Dixon was initially as associate and later a member of the (British) Institution of Mining and Metallurgy. In 1898 he became an associate of the Chemical and Metallurgical Society of South Africa. After the war, in 1902, he was elected a member of the renamed Chemical, Metallurgical and Mining Society of South Africa and subsequently served briefly on its council. In June 1902 he delivered the first post-war paper to members of the society, "Notes on the treatment of slimes by filter presses", which was published in its Journal (Vol. 3(2), pp. 13-15).

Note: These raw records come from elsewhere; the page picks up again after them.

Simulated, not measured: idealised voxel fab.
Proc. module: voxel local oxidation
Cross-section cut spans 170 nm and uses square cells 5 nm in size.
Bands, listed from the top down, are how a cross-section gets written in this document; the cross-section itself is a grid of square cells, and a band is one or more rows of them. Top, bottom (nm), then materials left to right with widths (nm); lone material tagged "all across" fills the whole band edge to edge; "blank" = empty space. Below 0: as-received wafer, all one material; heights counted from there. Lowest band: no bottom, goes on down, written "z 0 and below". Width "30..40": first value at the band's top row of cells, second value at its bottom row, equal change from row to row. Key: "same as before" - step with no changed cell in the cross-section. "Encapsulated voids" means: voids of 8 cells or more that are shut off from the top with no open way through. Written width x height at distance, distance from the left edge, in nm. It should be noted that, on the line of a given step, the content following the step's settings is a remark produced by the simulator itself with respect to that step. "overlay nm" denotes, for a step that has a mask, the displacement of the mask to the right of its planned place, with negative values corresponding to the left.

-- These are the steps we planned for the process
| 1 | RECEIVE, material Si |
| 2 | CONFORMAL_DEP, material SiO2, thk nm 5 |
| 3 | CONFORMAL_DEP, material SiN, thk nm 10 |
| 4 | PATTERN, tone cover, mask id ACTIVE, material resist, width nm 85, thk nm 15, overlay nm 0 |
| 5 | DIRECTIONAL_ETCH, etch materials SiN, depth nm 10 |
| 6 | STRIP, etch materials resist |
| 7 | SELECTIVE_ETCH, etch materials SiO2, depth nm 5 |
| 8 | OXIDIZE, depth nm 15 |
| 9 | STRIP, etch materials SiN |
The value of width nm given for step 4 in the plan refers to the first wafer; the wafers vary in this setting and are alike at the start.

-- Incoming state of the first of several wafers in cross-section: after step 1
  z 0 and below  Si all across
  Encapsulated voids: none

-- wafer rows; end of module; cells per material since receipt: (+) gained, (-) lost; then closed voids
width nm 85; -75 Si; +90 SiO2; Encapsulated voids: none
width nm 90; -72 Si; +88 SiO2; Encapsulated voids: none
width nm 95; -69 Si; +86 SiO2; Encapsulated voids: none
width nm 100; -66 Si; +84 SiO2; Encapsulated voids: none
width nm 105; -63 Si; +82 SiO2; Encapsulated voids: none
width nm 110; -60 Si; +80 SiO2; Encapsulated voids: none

Moving to Rhodesia (now Zimbabwe) some time before 1908, Dixon worked in Bulawayo for five years as mining engineer and as representative for Messrs Farrar Bros of Johannesburg and London, and the Anglo-French Matabeleland Co. Thereafter he set up in private practice as a consulting engineer to various companies and syndicates. He became a member of the North of England Institute of Mining and Mechanical Engineers, was elected a Fellow of the Royal Colonial Institute, served on the executive council of the Rhodesian Chamber of Mines, was a town councillor of Bulawayo, served as president of the Rhodesian Association for the Destruction of Flies and Mosquitoes, and made professional visits to Australia and New Zealand. He joined the Rhodesia Scientific Association, and served as its president for 1916/7. By 1914 he was still a member of the Chemical, Metallurgical and Mining Society of South Africa, and a corresponding member of its council.
Dixon was married to Mary Emmeline Hume, with whom he had a son. He died of pneumonia on the island Cyprus in 1924.